Hello.
I’m new in cuda programing and I’m trying to write code for CUDA “addition two vectors” .but I met a problem. if you can help me. this is the code .
#include “cuda_runtime.h”
#include “device_launch_parameters.h”
#include
#include <stdlib.h>
#include <stdio.h>
#include <stdio.h>
#include <stdio.h>
global void vecAdd(int *a, int *b, int *c, int n)
{
// Get our global thread ID
int id = threadIdx.x;
// Make sure we do not go out of bounds
if (id < n)
c[id] = a[id] + b[id];
}
#define N 8
void random_ints(int* a, int h)
{
}
int main(void){
int *a, *b, *c;
int *d_a, *d_b, *d_c;
int size = N*sizeof(int);
//aloueé l'espace pour les copie de a,b etc dans le device (gpu)
cudaMalloc((void**)& d_a, size);
cudaMalloc((void**)& d_b, size);
cudaMalloc((void**)& d_c, size);
//aloueé de l'espace des copies de a,b et c dans le host (cpu) et affecter les variables
a = (int *)malloc(size);random_ints(a, N);
b = (int*)malloc(size); random_ints(b, N);
c = (int*)malloc(size);
for (int i = 0; i < size; ++i)
{
a[i] = i;
b[i] = i;
c[i] = 0;
}
vecAdd(a, b, c,N);
//copier les affectation dans device (gpu)

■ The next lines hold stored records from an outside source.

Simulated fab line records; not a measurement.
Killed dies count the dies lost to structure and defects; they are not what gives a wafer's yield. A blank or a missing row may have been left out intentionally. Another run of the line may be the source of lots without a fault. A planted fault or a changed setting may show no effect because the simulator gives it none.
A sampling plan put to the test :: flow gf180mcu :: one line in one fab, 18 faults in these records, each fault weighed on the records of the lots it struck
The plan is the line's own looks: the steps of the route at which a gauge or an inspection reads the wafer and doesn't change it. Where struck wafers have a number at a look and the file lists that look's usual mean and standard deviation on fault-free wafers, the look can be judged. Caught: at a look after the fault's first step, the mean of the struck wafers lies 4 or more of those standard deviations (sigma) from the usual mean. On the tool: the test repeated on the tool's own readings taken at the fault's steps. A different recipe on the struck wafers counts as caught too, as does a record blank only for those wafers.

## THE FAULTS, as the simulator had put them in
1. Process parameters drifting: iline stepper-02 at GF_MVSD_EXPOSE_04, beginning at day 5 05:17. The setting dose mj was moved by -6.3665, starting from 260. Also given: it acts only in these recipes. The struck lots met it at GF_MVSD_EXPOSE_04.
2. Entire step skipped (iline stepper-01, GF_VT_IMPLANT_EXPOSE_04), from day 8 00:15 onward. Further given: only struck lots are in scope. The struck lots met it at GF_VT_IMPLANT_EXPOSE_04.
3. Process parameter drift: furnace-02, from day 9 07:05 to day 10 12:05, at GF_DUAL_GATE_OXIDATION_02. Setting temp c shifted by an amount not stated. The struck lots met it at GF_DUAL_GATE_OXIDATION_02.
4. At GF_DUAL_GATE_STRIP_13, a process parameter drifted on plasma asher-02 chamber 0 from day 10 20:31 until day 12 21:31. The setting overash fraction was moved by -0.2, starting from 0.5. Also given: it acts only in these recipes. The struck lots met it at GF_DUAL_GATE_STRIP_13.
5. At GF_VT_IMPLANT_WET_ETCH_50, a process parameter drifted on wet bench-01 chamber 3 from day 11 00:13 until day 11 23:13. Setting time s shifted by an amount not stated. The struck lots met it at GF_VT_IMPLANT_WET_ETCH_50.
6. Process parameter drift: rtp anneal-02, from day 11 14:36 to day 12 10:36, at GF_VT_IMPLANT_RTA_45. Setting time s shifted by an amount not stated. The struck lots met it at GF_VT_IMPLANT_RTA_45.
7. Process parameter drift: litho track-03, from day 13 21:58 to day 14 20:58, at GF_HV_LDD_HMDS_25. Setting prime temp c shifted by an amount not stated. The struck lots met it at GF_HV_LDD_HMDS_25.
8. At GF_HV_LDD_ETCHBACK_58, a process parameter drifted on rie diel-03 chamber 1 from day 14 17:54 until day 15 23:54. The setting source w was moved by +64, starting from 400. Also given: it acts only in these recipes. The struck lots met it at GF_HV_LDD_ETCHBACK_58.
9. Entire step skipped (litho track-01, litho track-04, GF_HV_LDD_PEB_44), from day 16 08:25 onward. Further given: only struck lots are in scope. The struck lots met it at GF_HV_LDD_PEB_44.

cudaMemcpy(d_a, a, size, cudaMemcpyHostToDevice);
cudaMemcpy(d_a, b, size, cudaMemcpyHostToDevice);
//executer add() kernel dans le GPU avec N threads
vecAdd <<< 1, N >>> (d_a, d_b, d_c); // problem here
//copier le resultat du gpu
cudaMemcpy(c, d_c, size, cudaMemcpyDeviceToHost);
free(a); free(b); free(c);
cudaFree(d_a); cudaFree(d_b); cudaFree(d_c);
printf("\nPress any key to exit...");
char w;
scanf("%w", &w);
return 0;
}